What gets my goat even more is how all the fear has made me suspicious of others. Several months ago, I remember getting off work late. Waiting for a rickshaw while standing in the rain, all I could think of was: why is that car not moving? Someone had parked a car some distance away from where I stood. I felt the beginnings of fear while they waited silently but it turned into panic when the car was put into reverse gear. Luckily, before anything untoward could happen, I was able to get a rickshaw and leave.
To this day, I don’t even know who was in the car and why they waited seemingly without a reason. Yet, it makes me mad when I think back on how scared I had been!
The only silver lining in my dark, boiling cloud of grey is that I won’t let the fear stop me. I will be careful while going out. I will watch out for other women who I see outside. I will try to avoid working late. I will even wait on the front stoop until my ride arrives. But you know what else I’m going to do? I will keep getting mad because right now, my anger is the only weapon that I have.
If you have stuck around until now, I would love to know what gets you mad.
First published on Medium.com on 14th October, 2017.
I write this review as a member of the Online Book Club org.
This police procedural novel, the second in The Inspector Sheehan Mysteries series, is set in Belfast, Northern Ireland, and it has it all: mysterious murders, a complex set of suspects that will keep fans of the genre spinning the wheels of their brains, a fascinating backdrop that includes political and religious issues, secondary themes that are in everybody’s minds (police corruption, sexual harassment, domestic violence, rape, stalking, financial crisis…), a team of policemen made up of distinct and realistic individuals, great dialogue, detailed crime scene investigation, touches of humour and even a dab of romance.
The story is told in the third person and it is narrated from the point of view of a variety of characters (mostly members of the police team, although also some chapters by some of the suspects), but there are no sudden changes in viewpoint and it does not cause any confusion. Instead, the style of the storytelling helps create a puzzle where the reader has more clues than any of the given characters, but there are also delayed discoveries and many red herrings, so things aren’t quite as easy as one might initially think. Being able to share in the different characters’ opinions and motivations gives the reader a multifaceted view that increases the intrigue.

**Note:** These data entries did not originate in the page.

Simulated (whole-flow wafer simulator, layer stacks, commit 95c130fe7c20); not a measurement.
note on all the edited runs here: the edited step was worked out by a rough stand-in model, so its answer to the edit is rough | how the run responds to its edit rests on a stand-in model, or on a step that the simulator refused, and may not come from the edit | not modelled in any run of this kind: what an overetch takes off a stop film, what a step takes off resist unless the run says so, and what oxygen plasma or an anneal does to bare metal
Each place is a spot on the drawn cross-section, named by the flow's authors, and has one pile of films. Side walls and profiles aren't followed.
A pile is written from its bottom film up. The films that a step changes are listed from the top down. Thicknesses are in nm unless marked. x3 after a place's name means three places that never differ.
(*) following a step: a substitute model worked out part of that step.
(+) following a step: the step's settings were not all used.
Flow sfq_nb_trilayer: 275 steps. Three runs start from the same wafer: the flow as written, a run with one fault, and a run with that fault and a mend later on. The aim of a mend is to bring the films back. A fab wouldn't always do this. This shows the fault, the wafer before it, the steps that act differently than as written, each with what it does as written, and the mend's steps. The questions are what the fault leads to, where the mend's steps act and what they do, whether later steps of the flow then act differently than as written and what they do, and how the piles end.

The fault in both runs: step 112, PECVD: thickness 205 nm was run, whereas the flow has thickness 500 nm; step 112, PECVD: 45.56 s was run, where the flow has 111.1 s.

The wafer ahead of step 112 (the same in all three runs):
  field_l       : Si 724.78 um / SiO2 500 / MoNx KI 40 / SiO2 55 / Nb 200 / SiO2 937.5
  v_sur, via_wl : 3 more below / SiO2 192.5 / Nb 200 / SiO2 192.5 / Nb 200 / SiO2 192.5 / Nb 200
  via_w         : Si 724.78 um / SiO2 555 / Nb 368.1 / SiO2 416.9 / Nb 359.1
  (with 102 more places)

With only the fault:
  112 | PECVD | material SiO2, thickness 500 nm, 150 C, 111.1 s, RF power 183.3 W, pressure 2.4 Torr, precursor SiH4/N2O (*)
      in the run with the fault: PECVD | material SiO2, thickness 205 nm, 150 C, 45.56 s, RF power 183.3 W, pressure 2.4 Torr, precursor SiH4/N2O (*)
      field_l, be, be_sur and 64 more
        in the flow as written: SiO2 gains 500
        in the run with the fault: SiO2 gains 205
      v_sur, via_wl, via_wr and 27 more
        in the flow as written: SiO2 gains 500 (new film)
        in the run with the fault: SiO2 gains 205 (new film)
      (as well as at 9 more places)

At the beginning of the story we have a female Sergeant Detective, Denise Stewart, join Sheehan’s team. She has been through a harrowing experience at her previous post that has made her defensive and suspicious. Despite that, it doesn’t take long for her to realise Sheehan’s team is different and she starts to relax. Unfortunately, other things start going on in her life that seem, initially, completely unrelated to the murder they are investigating, a rather gross and well-planned crime that took place on a Tuesday at, exactly, 11:05 pm. There are several lines of enquiry, a fragment of a cufflink that keeps popping up, suspects galore, assaults on one of the detectives (young and handsome Tom Allen, who has taken an interest in Stewart), and Sheehan has the feeling that he’s missing something. His famous intuition seems to be letting him down but…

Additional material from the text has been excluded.